On Tue, 7 Aug 2007 17:15:01 -0700
Andrew Morton <akpm@...> wrote:
> On Mon, 6 Aug 2007 09:54:03 -0400
> Jeff Layton <jlayton@...> wrote:
> > Apologies for the resend, but the original sending had the date in the
> > email header and it caused some of these to bounce...
> > ( Please consider trimming the Cc list if discussing some aspect of this
> > that doesn't concern everyone.)
> > When an unprivileged process attempts to modify a file that has the
> > setuid or setgid bits set, the VFS will attempt to clear these bits. The
> > VFS will set the ATTR_KILL_SUID or ATTR_KILL_SGID bits in the ia_valid
> > mask, and then call notify_change to clear these bits and set the mode
> > accordingly.
> > With a networked filesystem (NFS in particular but most likely others),
> > the client machine may not have credentials that allow for the clearing
> > of these bits. In some situations, this can lead to file corruption, or
> > to an operation failing outright because the setattr fails.
> > In this situation, we'd like to just leave the handling of this to
> > the server and ignore these bits. The problem is that by the time
> > nfs_setattr is called, the VFS has already reinterpreted the ATTR_KILL_*
> > bits into a mode change. We can't fix this in the filesystems where
> > this is a problem, as doing so would leave us having to second-guess
> > what the VFS wants us to do. So we need to change it so that filesystems
> > have more flexibility in how to interpret the ATTR_KILL_* bits.
> > The first patch in the following patchset moves this logic into a helper
> > function, and then only calls this helper function for inodes that do
> > not have a setattr operation defined. The subsequent patches fix up
> > individual filesystem setattr functions to call this helper function.
> > The upshot of this is that with this change, filesystems that define
> > a setattr inode operation are now responsible for handling the ATTR_KILL
> > bits as well. They can trivially do so by calling the helper, but they
> > must do so.
> > Some of the follow-on patches may not be strictly necessary, but I
> > decided that it was better to take the conservative approach and call
> > the helper when I wasn't sure. I've tried to CC the maintainers
> > for the individual filesystems as well where I could find them,
> > please let me know if there are others who should be informed.
> > Comments and suggestions appreciated...

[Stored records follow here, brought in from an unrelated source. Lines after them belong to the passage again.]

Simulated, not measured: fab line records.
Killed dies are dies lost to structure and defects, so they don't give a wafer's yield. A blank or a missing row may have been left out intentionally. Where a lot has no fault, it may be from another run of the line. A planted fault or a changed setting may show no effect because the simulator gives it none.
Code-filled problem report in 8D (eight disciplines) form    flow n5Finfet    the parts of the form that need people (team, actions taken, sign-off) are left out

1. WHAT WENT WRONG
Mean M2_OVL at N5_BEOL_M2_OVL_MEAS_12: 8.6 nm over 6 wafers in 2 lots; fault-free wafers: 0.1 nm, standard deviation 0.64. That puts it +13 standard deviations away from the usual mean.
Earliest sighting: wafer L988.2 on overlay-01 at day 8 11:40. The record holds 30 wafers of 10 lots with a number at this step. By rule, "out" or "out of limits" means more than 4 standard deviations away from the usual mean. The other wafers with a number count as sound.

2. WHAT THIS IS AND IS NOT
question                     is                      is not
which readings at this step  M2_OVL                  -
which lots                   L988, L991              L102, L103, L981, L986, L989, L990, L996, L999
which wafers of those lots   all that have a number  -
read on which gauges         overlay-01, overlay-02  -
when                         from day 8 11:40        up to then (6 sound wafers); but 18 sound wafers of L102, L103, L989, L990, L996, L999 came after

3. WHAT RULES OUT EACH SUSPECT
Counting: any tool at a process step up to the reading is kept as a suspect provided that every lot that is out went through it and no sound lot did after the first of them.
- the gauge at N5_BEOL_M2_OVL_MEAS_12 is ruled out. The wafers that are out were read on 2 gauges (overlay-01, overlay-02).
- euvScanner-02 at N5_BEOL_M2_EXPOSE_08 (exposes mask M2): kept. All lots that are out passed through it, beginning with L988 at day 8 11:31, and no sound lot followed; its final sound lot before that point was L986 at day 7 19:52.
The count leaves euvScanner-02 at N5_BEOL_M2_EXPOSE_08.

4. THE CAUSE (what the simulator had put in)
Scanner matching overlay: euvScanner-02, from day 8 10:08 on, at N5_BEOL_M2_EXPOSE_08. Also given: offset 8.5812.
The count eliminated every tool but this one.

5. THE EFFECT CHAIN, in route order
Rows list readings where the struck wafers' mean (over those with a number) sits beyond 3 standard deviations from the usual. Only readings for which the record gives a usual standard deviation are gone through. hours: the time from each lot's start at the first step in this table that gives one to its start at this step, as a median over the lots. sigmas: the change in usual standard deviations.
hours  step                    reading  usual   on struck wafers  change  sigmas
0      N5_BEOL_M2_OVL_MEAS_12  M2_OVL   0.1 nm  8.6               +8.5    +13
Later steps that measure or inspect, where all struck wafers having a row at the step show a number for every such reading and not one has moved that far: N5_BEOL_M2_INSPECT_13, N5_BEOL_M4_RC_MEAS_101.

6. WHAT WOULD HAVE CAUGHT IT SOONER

> From a purely practical standpoint: it's a concern that all filesytems need
> patching to continue to correctly function after this change. There might
> be filesystems which you missed, and there are out-of-tree filesystems
> which won't be updated.
> And I think the impact upon the out-of-tree filesystems would be fairly
> severe: they quietly and subtly get their secutiry guarantees broken (I
Yep. Any filesystem that declares a setattr op will have to deal with
the ATTR_KILL_S* flags themselves. The breakage will be silent too.
> Is there any way in which we can prevent these problems? Say
> - rename something so that unconverted filesystems will reliably fail to
I suppose we could rename the .setattr inode operation to something
else, but then we'll be stuck with it for at least a while. That seems
sort of kludgey too...
> - leave existing filesystems alone, but add a new
> inode_operations.setattr_jeff, which the networked filesytems can
> implement, and teach core vfs to call setattr_jeff in preference to
> Something else?
There's also the approach suggested by Miklos: Add a new inode flag that
tells notify_change not to convert ATTR_KILL_S* flags into a mode
change. Basically, allow filesystems to "opt out" of that behavior.
I'd definitly pick that over a new inode op. That would also allow the
default case be for the VFS to continue handling these flags.
Everything would continue to work but filesystems that need to handle
these flags differently would be able to do so.
Jeff Layton <jlayton@...>